Spain PM wins snap polls marked by far-right emergence

Spain\’s socialist prime minister was on course to win snap elections on Sunday but without the necessary majority to govern as far-right party Vox prepares to enter parliament for the first time, partial results showed.
The results raise the spectre of another period of instability for Spain since the end of two-party politics, with Pedro Sanchez having to forge alliances with hostile rivals in an environment that has soured since Catalonia\’s failed secession bid in 2017.
The most significant new development is the emergence of far-right party Vox in a country that has had no far-right party to speak of since the death of dictator Francisco Franco in 1975.

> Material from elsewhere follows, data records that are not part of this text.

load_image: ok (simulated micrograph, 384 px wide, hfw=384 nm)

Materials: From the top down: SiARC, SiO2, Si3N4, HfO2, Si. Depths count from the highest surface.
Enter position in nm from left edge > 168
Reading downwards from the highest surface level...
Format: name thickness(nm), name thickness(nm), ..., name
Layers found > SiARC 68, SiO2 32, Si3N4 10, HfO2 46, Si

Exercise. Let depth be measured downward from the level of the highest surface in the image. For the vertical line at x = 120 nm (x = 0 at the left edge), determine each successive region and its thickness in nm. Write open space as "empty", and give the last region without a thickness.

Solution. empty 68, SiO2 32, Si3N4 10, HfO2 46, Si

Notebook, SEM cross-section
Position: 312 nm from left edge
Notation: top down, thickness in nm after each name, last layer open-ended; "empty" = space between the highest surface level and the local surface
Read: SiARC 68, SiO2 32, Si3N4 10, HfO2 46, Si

With over 60 percent of votes counted, Sanchez\’s Socialist Party had gained 124 lawmakers out of 350, or more than 29 percent of votes, still far from an absolute majority.
That means Sanchez will have to forge agreements with far-left Podemos and possibly smaller groupings like Catalan separatist parties, as he did over the past 10 months.
The partial results, meanwhile, show the conservative Popular Party (PP) getting a drubbing and the three right-wing parties competing in the elections failing to gain enough votes to form a majority.
– Far-right emergence –
The emergence of Vox at a national level comes after it burst onto the scene in December regional polls in southern Andalusia, gaining nearly 11 percent of votes.
Founded by a disgruntled former member of the PP, partial results give it 23 seats in the national parliament.
After a tense campaign, voter turnout was high — more than 75 percent — up from 66.48 percent at the same time in 2016, election authorities said.
Retired construction worker Carlos Gonzalez said he had cast his ballot for the Socialists because they were the "moderate option".
Vox "is going backwards, to the past. It\’s not the future because the future is a united Europe," he told AFP at a Madrid polling station.
– Catalonia shadow –
Founded by Santiago Abascal, a former member of the PP, with a strong stance against feminism and illegal immigration, Vox has stood out with ultra-nationalist rhetoric that advocates the "defence of the Spanish nation to the end" and a hard line against separatists in Catalonia.
The region in northeastern Spain was the scene of a secession attempt in 2017 that sparked the country\’s biggest crisis in decades and caused major concern in Europe.
Since then, the crisis has continued to cast a pall over Spanish politics.
Sanchez was forced to call early elections after Catalan pro-independence lawmakers in the national parliament, angered at the trial of their leaders in Madrid, refused to give him the support he needed for his 2019 budget.
Right-wing parties have for their part lambasted Sanchez, at the head of a minority government, for his attempts to negotiate with Catalan separatists who still govern the region, accusing him of being a traitor.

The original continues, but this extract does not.